Meadow Restoration Is Bringing Back Birds, Bees And Wildflowers
As our urban and agricultural lifestyles continue to expand, the loss of valuable meadows full of flowers has increased, resulting in plants that were once common becoming vulnerable to extinction. But that is starting to change as more landowners start restoring these beautiful fields.
Seeing an open meadow may cause some to think that such an open space is being wasted. But it isn’t. Not only do meadows provide picturesque natural landscapes that humans can enjoy walking through or just looking at, but they also provide habitat for small animals as well as food for birds and insects and any plant-eating species that pass by.

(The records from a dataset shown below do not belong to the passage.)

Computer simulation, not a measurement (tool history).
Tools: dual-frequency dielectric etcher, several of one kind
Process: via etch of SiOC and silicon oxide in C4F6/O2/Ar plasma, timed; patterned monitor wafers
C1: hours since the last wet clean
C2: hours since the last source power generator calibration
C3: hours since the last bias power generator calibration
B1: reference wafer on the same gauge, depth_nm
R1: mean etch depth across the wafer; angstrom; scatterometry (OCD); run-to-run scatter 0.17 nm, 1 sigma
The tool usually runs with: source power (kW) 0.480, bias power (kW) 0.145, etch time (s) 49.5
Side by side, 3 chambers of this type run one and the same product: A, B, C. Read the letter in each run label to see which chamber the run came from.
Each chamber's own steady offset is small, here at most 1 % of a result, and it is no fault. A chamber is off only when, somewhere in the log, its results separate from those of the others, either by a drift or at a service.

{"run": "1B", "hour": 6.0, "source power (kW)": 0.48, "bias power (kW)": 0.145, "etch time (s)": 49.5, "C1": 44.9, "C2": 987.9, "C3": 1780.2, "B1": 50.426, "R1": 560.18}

Unfortunately, too many of these meadows have been reduced to patches by the roadside, but in the United Kingdom, farmers and other landowners are determined to bring back these meadows and the flowers they produce.
But they don’t just want to restore the meadows by planting commercial seeds, they want the unique wildflowers that used to be found in abundance, the same that also happen to bloom for longer periods of time than flowers grown from commercial seeds.
And that’s exactly what they are getting by harvesting seeds from these small roadside patches and spreading it out on the land they wish to restore.
“The roadside nature reserves across south Norfolk are particularly rich in quite unusual species,” Helen Baczkowska of Norfolk Wildlife Trust told The Guardian. “Because of the decline in wildflower meadows, they only exist on these roadside nature reserves. This is how we can take these species and create some new meadows so they have a more secure future.”
Indeed, and securing the future of meadows also helps secure dwindling bee and insect populations by providing them with the nectar they feed on to survive.
Climate change and the use of pesticides have significantly reduced bird and insect populations over the years.
Because of the meadow restoration efforts, fields are abuzz with activity, says Rachael Long, a local farmer who restored a meadow on her own land.
“It’s fantastic and also it’s been very interesting to learn about this place that we know so well and see it from a different angle,” Long said. “It looks glorious in June, the insects are buzzing, it’s very rich, and it’s very exciting when a new wildflower arrives, like an orchid.”
It’s a big deal to nature lovers who enjoy seeing and smelling new flowers, many of which they may not have seen before because they are not as common as they once used to be.
Agricultural pursuits have resulted in farmers plowing meadows under to replace them with rows of crops or pasture for cattle and other livestock.
Farmers like Long, however, are now eager to bring nature back for their own enjoyment and the benefit of wildlife.
“There’s a sea-change in farmers, and a greater interest in restoring semi-natural habitats,” Norfolk Farming & Wildlife Advisory Group conservation adviser Henry Walker said. “The appetite is there for creating wildflower meadows or linear margins around arable fields and I hope more farmers will take up this scheme. This is a great source of local seed that will thrive on farmers’ soil types, rather than off-the-shelf mixes where five or six wildflower species are plastered across the countryside.”
So farmers can also potentially make some money by selling the wildflower seeds to others who want to restore a meadow on their own property. But the project proves that humans and nature can co-exist. We just have to be willing to share the land, and that’s more important than ever before at the moment as human greed and ignorance threaten to wipe out millions of plants and animals forever.
Restoring meadows is a good start to reverse the damage.